From Keri Arthur’s website:
Risa Jones is as extraordinary as her heritage. Born from a lab-enhanced clone mother and an Aedh father, she can not only talk to the souls of the dying and the dead, but she can see the reapers and walk the gray fields that divide this world from the next.
They are skill she rarely uses, however, preferring to concentrate on the business she shares with her two best friends. But when her mother asks her to help the parents of a little girl locked in a coma, she reluctantly agrees. What she discovers scares the hell out of her. Because the little girl’s soul no longer resides in her body, and it wasn’t death and the reapers that took her.
Someone had ripped her soul from her flesh.
As it turns out, a creature consuming the souls of the innocent–and not so innocent–is the least of her problems.
Because someone wants to rip open the gates that divided hell from earth, and Risa is a key component in their plans.

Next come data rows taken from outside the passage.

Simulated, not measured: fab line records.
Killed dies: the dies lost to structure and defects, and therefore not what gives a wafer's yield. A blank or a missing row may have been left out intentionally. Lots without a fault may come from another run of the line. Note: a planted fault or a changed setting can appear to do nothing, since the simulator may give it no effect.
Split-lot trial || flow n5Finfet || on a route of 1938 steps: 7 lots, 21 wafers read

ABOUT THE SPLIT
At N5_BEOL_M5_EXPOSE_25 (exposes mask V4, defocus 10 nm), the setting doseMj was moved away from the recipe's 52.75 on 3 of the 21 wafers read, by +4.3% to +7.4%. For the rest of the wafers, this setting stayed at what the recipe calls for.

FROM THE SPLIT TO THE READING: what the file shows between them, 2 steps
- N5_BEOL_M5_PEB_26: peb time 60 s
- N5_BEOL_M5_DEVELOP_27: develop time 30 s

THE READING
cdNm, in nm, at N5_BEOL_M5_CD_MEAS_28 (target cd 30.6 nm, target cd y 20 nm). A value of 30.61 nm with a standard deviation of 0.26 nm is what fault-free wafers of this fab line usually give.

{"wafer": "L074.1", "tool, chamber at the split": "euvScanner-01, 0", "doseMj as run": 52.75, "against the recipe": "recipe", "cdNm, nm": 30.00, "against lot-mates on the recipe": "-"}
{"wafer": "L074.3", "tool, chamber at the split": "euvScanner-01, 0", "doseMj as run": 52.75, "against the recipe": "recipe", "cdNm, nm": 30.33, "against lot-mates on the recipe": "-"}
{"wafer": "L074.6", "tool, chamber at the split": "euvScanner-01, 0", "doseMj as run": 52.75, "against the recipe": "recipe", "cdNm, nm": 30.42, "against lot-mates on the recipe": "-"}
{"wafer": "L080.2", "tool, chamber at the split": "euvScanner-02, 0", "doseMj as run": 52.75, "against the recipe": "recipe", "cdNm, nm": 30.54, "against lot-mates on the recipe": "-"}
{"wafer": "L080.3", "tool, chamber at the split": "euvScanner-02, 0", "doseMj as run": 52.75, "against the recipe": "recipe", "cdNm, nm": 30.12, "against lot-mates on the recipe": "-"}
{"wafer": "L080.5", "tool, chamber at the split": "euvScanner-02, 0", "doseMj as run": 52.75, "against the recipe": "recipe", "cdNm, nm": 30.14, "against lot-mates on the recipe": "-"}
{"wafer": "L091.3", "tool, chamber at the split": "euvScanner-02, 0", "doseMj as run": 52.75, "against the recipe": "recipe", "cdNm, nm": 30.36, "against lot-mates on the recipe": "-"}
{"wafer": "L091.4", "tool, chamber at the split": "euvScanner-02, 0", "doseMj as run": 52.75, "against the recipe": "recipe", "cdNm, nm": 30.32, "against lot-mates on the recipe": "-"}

And the only person standing between her and disaster is a reaper who isn’t exactly on her side.
I loved Unbound Darkness! It’s clear and fast-moving.
The plot is complex, but the author presents everything so clearly, you over look that. But truthfully, only 2 of maybe 4 or 5 plot points get resolved by the end – the whole ripping soul the summary above talks about.
The summary also talks about ripping open the gates of hell. I expect the series plot arc will come from this. Unbound Darkness introduces the idea – and that’s all this book does. It’s complex and involves a lot of players. Half of them have been hinted at, but not introduced yet. I don’t even know who the villain is yet, if you can believe that. I suspect the author left out so much because it would be too much for a single book. I foresee quite a lot of books in this series. 😀
I expect (I hope!) it will be related to the smaller single-book-size plot of someone stealing souls. Maybe. I want it to, but this minor villain might not related to the bigger series plot.
I remember Risa as a little girl from the Riley Jenson stories. But in this book there is no doubt Risa is all grown up. Even though she can’t change into a wolf, she’s still a half-wolf and perfectly comfortable in the wolf clubs. That’s not surprising. But I think I expected her to go grow up and be a psychic for a living, just like her mother. Instead she owns a restaurant. Go figure.
But the most surprising – the most astonishing part! – is that Risa makes a deal with the devil herself: Madeline Hunter, leader of the vampire council.
I don’t think she had to make that deal. Personally, I hope Madeline Hunter ends up dead by the end of this series.